Speeches

David Davis – 2005 Speech on Crime

Below is the text of the speech made by the then Shadow Home Affairs Spokesman, David Davis, at Conservative Central Office on 22nd April 2005.

Yesterday the Home Office announced that violent crime rose by 9 per cent. That’s not just a statistic, as everyone can see from today’s newspapers.

Mr Blair’s complacent response to the rise in violent crime is to say crime is falling and his Home Secretary even believes violent crime is falling.

That attitude is absolutely typical of Mr Blair’s behaviour over the last eight years. Try and manage the issue off the front pages with a blizzard of misleading denials.

Imagine five more years of it. Five more years of a prime minister who says crime is a figment of people’s imaginations, whose answer in his manifesto is to create a national victim network and dream up ‘eye catching initiatives.’

Imagine what our streets will be like five years time, with violent crime rising year after year.

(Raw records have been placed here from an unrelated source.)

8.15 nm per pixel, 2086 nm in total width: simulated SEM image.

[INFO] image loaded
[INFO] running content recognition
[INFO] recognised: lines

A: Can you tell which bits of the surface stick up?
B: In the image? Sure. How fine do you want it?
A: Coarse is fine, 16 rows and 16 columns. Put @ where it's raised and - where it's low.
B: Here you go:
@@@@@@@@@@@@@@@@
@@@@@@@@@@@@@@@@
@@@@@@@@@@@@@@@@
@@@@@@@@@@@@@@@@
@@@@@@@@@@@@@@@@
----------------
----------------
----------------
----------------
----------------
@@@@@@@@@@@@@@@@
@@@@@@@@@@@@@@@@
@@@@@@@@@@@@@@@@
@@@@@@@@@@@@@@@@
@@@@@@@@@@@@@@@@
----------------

The violence and lawlessness of some of Britain’s inner cities is already spreading to suburbs and market towns across the country. Bookham, Surrey. Staffordshire, Wiltshire, Gloucestershire, Yorkshire.

Let me tell Mr Blair straight. Life in Britain today is very different outside your security bubble.

Don’t let Mr Blair mislead you with his use of statistics. Burglaries have fallen as more people take steps to protect their property.

But people can’t physically protect themselves in the way they can protect their property and their cars with burglar alarms and immobilisers. A person cannot be immobilised except by locking themselves in their home – and turning the streets over to yobs, drugs dealers and muggers.

Violent crime is rising and Mr Blair has had eight years to stop it.

I would like to hang a placard around his neck with those words that everyone remembers and which propelled him to the leadership of the Labour party – ‘tough on crime, tough on the causes of crime.’ Because for Mr Blair, it’s all about what he says, not what he delivers.

Yesterday Mr Blair brushed aside the views of a policeman who asked him, ‘Why do you continually make my job harder by telling the general public that there are more police officers than there has ever been, when for every police officer you have put in the rank and file on the street, you have probably put another four in offices.’

No wonder the figures we are announcing today show the number of police resignations has more than doubled.

It was Charles Clarke who said that ‘the number of people leaving [the police service] may be taken as an indicator of morale’. I agree,

I’ve heard first-hand from police officers whose squads have had their ‘morale sapped’ by the burden of paperwork and who feel that they are ‘tied up in paperwork’.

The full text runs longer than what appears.